Segmentation, Structure Detection and Summarization of Multimedia Sequences

Hari Sundaram


This thesis investigates the problem of efficiently summarizing audio-visual sequences. The problem is important since consumers now have access to vast amounts of multimedia content, that can be viewed over a range of devices.

The goal of this thesis is to be able to provide an adaptive framework for automatically generating a short multimedia clip as a summary, when given longer multimedia segment as input to the system. In our framework, the solution to the summarization problem is predicated on the solution to three important sub-problems - segmentation, structure detection and audio-visual condensation of the data.

In the segmentation problem, we focus on the determination of computable scenes. These are segments of audio-visual data that are consistent with respect to certain low-level properties and which preserve the syntax of the original video. This work does not address the problem of semantics of the segments, since this is not a well posed problem. There are three novel ideas in our approach: (a) analysis of the effects of rules of production on the data (b) a finite, causal memory model for segmenting audio and video and (c) the use of top-down structural grouping rules that enable us to be consistent with human perception. These scenes form the input to our condensation algorithm.

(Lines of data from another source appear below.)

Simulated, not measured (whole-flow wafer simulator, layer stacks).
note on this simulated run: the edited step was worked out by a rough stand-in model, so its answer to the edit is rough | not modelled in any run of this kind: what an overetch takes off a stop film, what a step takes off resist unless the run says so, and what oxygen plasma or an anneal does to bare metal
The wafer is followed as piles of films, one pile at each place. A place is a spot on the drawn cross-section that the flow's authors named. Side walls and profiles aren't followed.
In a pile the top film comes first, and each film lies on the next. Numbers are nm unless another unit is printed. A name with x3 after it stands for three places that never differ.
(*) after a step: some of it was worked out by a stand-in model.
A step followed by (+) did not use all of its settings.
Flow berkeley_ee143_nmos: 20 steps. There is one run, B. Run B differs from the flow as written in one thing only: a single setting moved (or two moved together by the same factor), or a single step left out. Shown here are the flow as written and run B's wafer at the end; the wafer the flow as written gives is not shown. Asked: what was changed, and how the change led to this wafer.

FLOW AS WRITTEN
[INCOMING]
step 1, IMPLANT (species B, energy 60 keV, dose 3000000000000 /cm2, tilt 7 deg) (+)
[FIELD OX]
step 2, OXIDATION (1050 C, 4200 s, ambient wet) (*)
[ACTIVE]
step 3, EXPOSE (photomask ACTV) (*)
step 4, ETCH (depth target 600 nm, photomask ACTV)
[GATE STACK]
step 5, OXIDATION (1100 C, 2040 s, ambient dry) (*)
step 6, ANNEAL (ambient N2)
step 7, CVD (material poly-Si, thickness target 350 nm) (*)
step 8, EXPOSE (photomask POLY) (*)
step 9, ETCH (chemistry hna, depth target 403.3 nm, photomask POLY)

In the problem of detecting structure, we propose a novel framework that analyzes the topology of the sequence. In our work, we will limit our scope to discrete, temporal structures that have a priori known deterministic generative mechanisms. We show two general approaches to solving the problem, and we shall present robust algorithms for detecting two specific visual structures - the dialog and the regular anchor.

We propose a novel entity-utility framework for the problem of condensing audio-visual segments. The idea is that the multimedia sequence can be thought of as comprising entities, a subset of which will satisfy the users information needs. We associate a utility to these entities, and formulate the problem of preserving the entities required by the user as a convex utility maximization problem with constraints. The framework allows for adaptability to changing device and other resource conditions. Other original contributions include - (a) the idea that comprehension of a shot is related to its visual complexity (b) the idea that the preservation of visual syntax is necessary for the generation of coherent multimedia summaries (c) auditory analysis that uses discourse structure and (d) novel multimedia synchronization requirements.

We conducted user studies using the multimedia summary clips generated by the system. These user studies indicate that the summaries are perceived as coherent at condensation rates as high as 90%. The study also revealed that the measurable improvements over competing algorithms were statistically significant.